I'm not talking about her delayed-reaction outrage to the memo, I'm talking everything. The last correct decision she made in her run for the Presidency was to run for the seat being vacated by Senator Moynihan in 2000. Ironically, she would run that race a lot better than she's run this one.
Never having lived in New York prior to deciding to run, she knew she would be accused of carpetbagging. So how to counter that? She began the campaign with a "listening tour" in which she traveled all over the state, (specifically making stops in every single county,) including spending a great deal of time in Republican-leaning sections upstate. Why did those counties count? One is tempted to give her the benefit of the doubt, but I suspect it had more to do with her opponent then it did with her.
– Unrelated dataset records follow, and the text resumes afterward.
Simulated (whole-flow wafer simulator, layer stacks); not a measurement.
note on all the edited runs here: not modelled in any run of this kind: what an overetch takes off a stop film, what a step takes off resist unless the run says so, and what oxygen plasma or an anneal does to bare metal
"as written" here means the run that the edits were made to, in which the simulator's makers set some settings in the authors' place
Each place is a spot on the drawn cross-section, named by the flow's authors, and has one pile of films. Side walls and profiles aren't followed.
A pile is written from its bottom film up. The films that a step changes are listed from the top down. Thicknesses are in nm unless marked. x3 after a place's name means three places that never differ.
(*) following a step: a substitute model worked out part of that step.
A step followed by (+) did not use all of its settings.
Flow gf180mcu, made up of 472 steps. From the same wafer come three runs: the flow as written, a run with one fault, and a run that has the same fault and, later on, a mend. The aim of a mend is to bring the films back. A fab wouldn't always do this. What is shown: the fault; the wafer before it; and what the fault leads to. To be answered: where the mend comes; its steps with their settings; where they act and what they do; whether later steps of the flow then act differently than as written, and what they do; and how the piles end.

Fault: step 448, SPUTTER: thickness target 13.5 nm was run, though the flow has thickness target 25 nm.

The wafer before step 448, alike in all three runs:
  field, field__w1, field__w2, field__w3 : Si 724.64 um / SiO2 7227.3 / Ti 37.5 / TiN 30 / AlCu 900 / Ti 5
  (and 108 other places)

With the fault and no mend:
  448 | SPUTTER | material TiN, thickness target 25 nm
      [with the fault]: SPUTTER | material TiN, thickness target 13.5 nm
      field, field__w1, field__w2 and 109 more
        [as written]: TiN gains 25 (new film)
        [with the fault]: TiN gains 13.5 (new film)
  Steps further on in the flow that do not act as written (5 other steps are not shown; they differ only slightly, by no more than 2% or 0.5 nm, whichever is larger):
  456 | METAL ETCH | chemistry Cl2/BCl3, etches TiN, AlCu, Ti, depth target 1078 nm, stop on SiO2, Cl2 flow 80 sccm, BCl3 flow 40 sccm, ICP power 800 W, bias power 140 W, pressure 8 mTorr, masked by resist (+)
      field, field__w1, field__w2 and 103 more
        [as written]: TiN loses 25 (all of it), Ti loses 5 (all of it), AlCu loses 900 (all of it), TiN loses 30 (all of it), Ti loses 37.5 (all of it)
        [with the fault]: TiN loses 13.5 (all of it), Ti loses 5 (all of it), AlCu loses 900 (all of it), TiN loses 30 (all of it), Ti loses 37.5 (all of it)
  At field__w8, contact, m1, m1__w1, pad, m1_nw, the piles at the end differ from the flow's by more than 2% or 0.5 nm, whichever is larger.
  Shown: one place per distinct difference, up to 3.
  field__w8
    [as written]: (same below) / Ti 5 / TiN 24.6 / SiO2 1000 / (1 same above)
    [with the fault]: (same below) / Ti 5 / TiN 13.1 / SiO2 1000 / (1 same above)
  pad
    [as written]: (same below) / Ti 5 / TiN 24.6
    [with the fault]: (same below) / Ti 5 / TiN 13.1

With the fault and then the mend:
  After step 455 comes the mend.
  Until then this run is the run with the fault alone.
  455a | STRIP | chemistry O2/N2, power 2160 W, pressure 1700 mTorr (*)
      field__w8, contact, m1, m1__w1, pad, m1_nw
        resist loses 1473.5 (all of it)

As Mayor of New York City, Giuliani didn't have a much closer connection to upstate New Yorkers than Hillary did. And his efforts to win those voters over met with little success. Throughout the campaign, Republican observers that Giuliani showed a marked preference for city business over campaign business. Eventually, Rudy's sagging poll numbers and his marital (and extra-marital) difficulties would chase him out, leaving Rick Lazio, a Long Island Congressman who was closely associate with former Speaker Newt Gingrich, as the substitute nominee.
Only the $90M spent by the two Republican candidates (versus about $30M for Clinton) even kept it close. Hillary won the race 55%-43%, and this concludes the portion of her run up to the Presidency she got right. With increasing gains in both houses by the GOP, Hillary's strategy of triangulation began.
Wrong Decision #1: A sharp right turn
In early 2001, this took the form of her spearheading a 'crusade' against violent video games, the end result of which could be said to be the video game ratings system, which much like the MPAA's ratings system for movies, was undertaken by the industry itself to protect itself from the damage Congress could do if it got really interested in the subject. The video game ratings system does as good a job of keeping kids from playing violent video games as an 'R' rating does in keeping sixteen year-olds from watching violent movies.
Wrong Decision #2: AUMF
We all know about her Iraq vote, but we don't all know she voted against the Levin Amendment to the Resolution, which would have required the President to conduct vigorous diplomacy at the U.N., and would have also required a separate Congressional authorization to unilaterally invade Iraq. She did, however, vote for the Byrd amendment, which purported to limit the authorization to one-year increments, but the only mechanism necessary for the President to renew his mandate without any Congressional oversight was to claim that the Iraq War was vital to national security each year the authorization required renewal.
Wrong Decision #3-203: The Campaign
There's too many to enumerate, but the basics are:
* Assuming that frontrunner status was a certain ticket to the nomination.
Really, if nothing else, Bill could have told her that wasn't true.
* Not having a plan B if frontrunner status slipped away.
She simply wasn't prepared to contest this race. It's unimaginable the amount of arrogance you have to have to think you won't actually have to win an election. For all that she's claimed she was "vetted", she's never actually been in a contested primary before. Her Senate nomination was essentially handed to her by the party. I think she really expected the Presidential nomination to come to her the same way.
* Utterly failing to find a message that connects with voters.
She's not used to "finding her voice" as they called it in New Hampshire. And when she does find it, she's used to stuffing it back down in the trunk, because, Snifflegate aside, her voice is usually strident and singularly unlikeable, and she knows this. Look at what we've seen: "I'm the experienced candidate." "Ready on Day One." Well yes, so was Dick Cheney.
When it became apparent that Barack Obama was her primary opposition, she tried to out-wonk him in the debates. For the most part she succeeded, but it wasn't enough. For one thing it didn't contradict his message, and for another, it didn't convince anyone. It was what Kerry tried to do, and Obama clearly has far greater command of the issues than George W. Bush.
Niggling differences in policy didn't do the trick.
Attacks upon him rebounded, reflecting more negatively on her than they did on him.
The sniffle in New Hampshire being the sole exception, she has been consistently unable to convince any wavering voter to vote for her instead of him. The only way to win when you don't do that is to have a superior GOTV operation, and we've all seen who's been winning that fight.
Her campaign was about positioning herself as a centrist mainstream Democrat in the Senate, waiting for the Bush Administration and the GOP's general incompetence to turn the American people against them, then walking back to the White House on a red carpet covered with rose petals. At no time until 2008 did it occur to her that she had to earn America's votes. That, in the end, is where she went wrong.